Part IV - Operations

Focus: Operations

This part deals with running and supporting a RavenDB cluster or clusters in production. From how you spina new cluster to decommissioning a downed node to tracking down performance problems. We'll learn all that you need (and then a bit more) to understand what is going on with RavenDB and how to customize its behavior to fit your own environment.

• Chapter 19 - Deploying to Production - guides you through several production deployment options, including all the gory details about how to spin up a cluster and keep it healthy and happy. We'll discuss deploying to anything from a container swarm to bare metal, the networking requirements and configuration you need, security implications and anything else that the operation teams will need to comfortably support a RavenDB cluster in that hard land called production.
• Chapter 20 - Security - focuses solely on security. How you can control who can access which database, running an encrypted database for highly sensitive information and securing a RavenDB instance that is exposed to the wild world.
• Chapter 21 - High Availability - brings failure to the table, repeatedly. We'll discuss how RavenDB handles failures in production, how to understand, predict and support RavenDB in keeping all of your databases accessible and high performance in the face of various errors and disasters.
• Chapter 22 - Recovering from Disasters - covers what happens after disaster strikes. When machines melt down and go poof, or someone issues the wrong command and the data just went into the incinerator. Yep, this is where we talk about backups and restore and all the various reasons why operations consider them sacred.
• Chapter 23 - Monitoring - covers how to monitor and support a RavenDB cluster in production. We'll see how RavenDB externalize its own internal state and behavior for the admins to look at and how to make sense out of all of this information.
• Chapter 24 - Tracking Performance - gets into why a particular query or a node isn't performing up to spec. We'll discuss how one would track down such an issue and find the root cause responsible for such a behavior, a few common reasons why such things happen and how to avoid or resolve them.

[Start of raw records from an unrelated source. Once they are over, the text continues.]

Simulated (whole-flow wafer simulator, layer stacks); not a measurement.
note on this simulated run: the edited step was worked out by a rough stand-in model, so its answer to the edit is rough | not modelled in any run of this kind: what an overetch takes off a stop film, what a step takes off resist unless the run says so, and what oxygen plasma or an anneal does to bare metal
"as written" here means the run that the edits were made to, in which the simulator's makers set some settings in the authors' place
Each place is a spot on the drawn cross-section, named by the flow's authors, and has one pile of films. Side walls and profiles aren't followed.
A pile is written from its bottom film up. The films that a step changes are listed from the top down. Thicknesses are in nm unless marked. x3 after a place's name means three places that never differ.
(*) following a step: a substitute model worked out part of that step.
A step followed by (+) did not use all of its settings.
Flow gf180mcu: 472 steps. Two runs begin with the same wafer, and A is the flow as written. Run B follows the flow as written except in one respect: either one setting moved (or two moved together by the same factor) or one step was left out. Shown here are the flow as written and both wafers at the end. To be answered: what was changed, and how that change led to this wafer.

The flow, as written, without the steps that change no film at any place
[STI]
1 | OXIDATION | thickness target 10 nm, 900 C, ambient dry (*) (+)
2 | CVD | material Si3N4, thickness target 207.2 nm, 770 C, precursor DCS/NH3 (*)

Part V - Implementation Details

Focus: RavenDB Core Team, RavenDB Support Engineers, Developers who wants to read the code

This part is the orientation guide that we throw at new hires when we sit them in front of the code. It is full of implementation details and background information that you probably don't need if all you want to know is how to build an awesome system on top of RavenDB.

On the other hand, if you want to go through the code and understand why RavenDB is doing something in a particular way, this part will likely answer all those questions.

• Chapter 25 - The Blittable Format - gets into the details of how RavenDB represents JSON documents internally, how we go to this particular format and how to work with it.
• Chapter 26 - The Voron Storage Engine - breaks down the low-level storage engine we use to put bits on the disk. We'll walk through how it works, the various features it offers and most importantly, why it had ended up in this way. A lot of the discussion is going to be driven by performance consideration, extremely low-level and full of operating system and hardware minutiae.
• Chapter 27 - The Transaction Merger - builds on top of Voron and comprise one of the major ways in which RavenDB is able to provide high performance. We'll discuss how it came about, how it is actually used and what it means in terms of actual code using it.
• Chapter 28 - The Rachis Consensus - talks about how RavenDB is using the Raft consuensus protocol to connect together different nodes in the cluster, how they are interacting with each other and the internal details of how it all comes together (and fall apart and recover again).
• Chapter 31 - Cluster State Machine - brings the discussion one step higher by talking about how the RavenDB uses the result of the distributed consensus to actually manage all the nodes in the cluster and how we can arrive independently on each node to the same decision reliably.
• Chapter 30 - Lording over Databases - peeks inside a single node and explores how a database is managed inside that node. More importantly, how we are dealing with multiple databases on the same node and what kind of impact each database can have on its neighbors.
• Chapter 31 - Replication - dives into the details of how RavenDB manages multi master distributed database. We'll go over change vectors to ensure conflict detection (and aid in its resolution) how the data is actually being replicated between the different nodes in a database group.
• Chapter 32 - Internal Architecture - gives you the overall view of the internal architecture of RavenDB. How it is built from the inside, and the reasoning why the pieces came together in the way they did. We'll cover both high-level architecture concepts and micro architecture of the common building blocks in the project.

Part VI - Parting

This part summarizes the entire book and provide some insight about what our future vision for RavenDB is.

• Chapter 33 - What comes next - discusses what are our (rough) plans for the next major version and our basic roadmap for RavenDB.
• Chapter 34 - Are we there yet? Yes! - summarize the book and let you go and start actually using all of this awesome information.

In my previous post, I talked about attachments, how they look in the studio and how to work with them from code. In this post, I want to dig a little deeper into how they are actually working.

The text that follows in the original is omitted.